TUSCALOOSA, Ala. — Ax-bearer.
That was junior wide receiver ArDarius Stewart’s primary role with the University of Alabama football team for a couple of weeks during the 2016 regular season.
Sidelined by a sprained knee late in the first quarter at Ole Miss in September, he could have gone off to the locker room or taken a seat on the bench and no one would have blamed him. Instead, Stewart stood prominently on the Crimson Tide sideline, carrying the ax that had previously spent most of its time behind closed doors.
It had been a gift from the coaches to serve as a reminder of something Stewart had said about the receiving corps late last season: “We’re assassins.”
“We’re the ones who come down when you need something clutch, we’re going down there, [getting] the ball, sacrificing our bodies, all that. I consider the receivers assassins, and I tell them that all the time.”

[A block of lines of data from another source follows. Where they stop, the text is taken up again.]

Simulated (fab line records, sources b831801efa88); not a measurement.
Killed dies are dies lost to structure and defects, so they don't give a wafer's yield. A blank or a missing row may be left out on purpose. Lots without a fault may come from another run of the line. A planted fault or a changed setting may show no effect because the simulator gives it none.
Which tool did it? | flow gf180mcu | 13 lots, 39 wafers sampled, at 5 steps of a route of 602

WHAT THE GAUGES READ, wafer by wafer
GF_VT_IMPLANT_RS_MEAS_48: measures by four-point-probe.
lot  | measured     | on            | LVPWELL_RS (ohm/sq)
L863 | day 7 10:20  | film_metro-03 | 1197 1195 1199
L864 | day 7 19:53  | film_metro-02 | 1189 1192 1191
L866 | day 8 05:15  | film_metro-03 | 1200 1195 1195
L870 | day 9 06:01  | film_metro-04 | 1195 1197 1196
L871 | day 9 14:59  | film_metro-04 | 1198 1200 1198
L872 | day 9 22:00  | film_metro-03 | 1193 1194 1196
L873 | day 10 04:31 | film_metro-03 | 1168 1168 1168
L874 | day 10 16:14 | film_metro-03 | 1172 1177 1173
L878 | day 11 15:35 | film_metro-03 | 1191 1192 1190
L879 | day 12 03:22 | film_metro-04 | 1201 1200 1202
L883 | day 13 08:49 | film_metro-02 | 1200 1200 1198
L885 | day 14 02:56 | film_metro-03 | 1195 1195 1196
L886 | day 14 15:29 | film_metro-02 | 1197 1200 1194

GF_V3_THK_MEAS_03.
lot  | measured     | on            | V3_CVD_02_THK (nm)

Consequently, they started to think that way too.
“We’re assassins,” junior Cam Sims said. “We go out there and do what we’ve got to do and win the day.”
That’s what Stewart wanted, for it to be an attitude more than a nickname, and not just with the way the wide receivers caught passes. It carried over into how they practiced, ran routes and made blocks—something this group seems to take particular pride in.
So when Stewart couldn’t suit up, out came the ax. A less dangerous substitute was tried and other alternatives considered, but he stuck with it.
What kind of assassin would have a dull weapon?
Actually, the blade is covered with a heady-duty clear plastic tape to prevent an accidental injury. But it’s pretty easy to see how Stewart became the leader of the Crimson Tide receiving corps, which is preparing to face a tough Washington secondary in the Peach Bowl as part of the College Football Playoff.
During a season in which Alabama has gotten away from some of the downfield passing attack that made Amari Cooper the program’s first Biletnikoff Award winner a couple of years ago, Stewart has been the one stressing that every play is important whether a receiver gets the ball or not.
“He’s a special player,” sophomore running back Damien Harris said. “Whether it’s down the field or a simple five-yard route, he can take it 60 or 70 yards like he did against Arkansas.”
A more recent example was the Iron Bowl, when on 4th-and-4 at the Auburn 38, offensive coordinator Lane Kiffin rolled Jalen Hurts to his right and put the defensive back covering Stewart along the sideline in an awkward position trying to guess if the freshman quarterback was going to run or pass.
But following the reception, Stewart subsequently turned what should have been a first down into a back-breaking touchdown when he spun away and charged downfield. He finished with a game-high 10 receptions for 127 yards.
“He’s just a great player,” Harris said. “You can’t really talk enough about what he does for this offense, not just on the field but in the locker room. You can’t replace the motivation, the toughness and that mentality he brings to this offense.”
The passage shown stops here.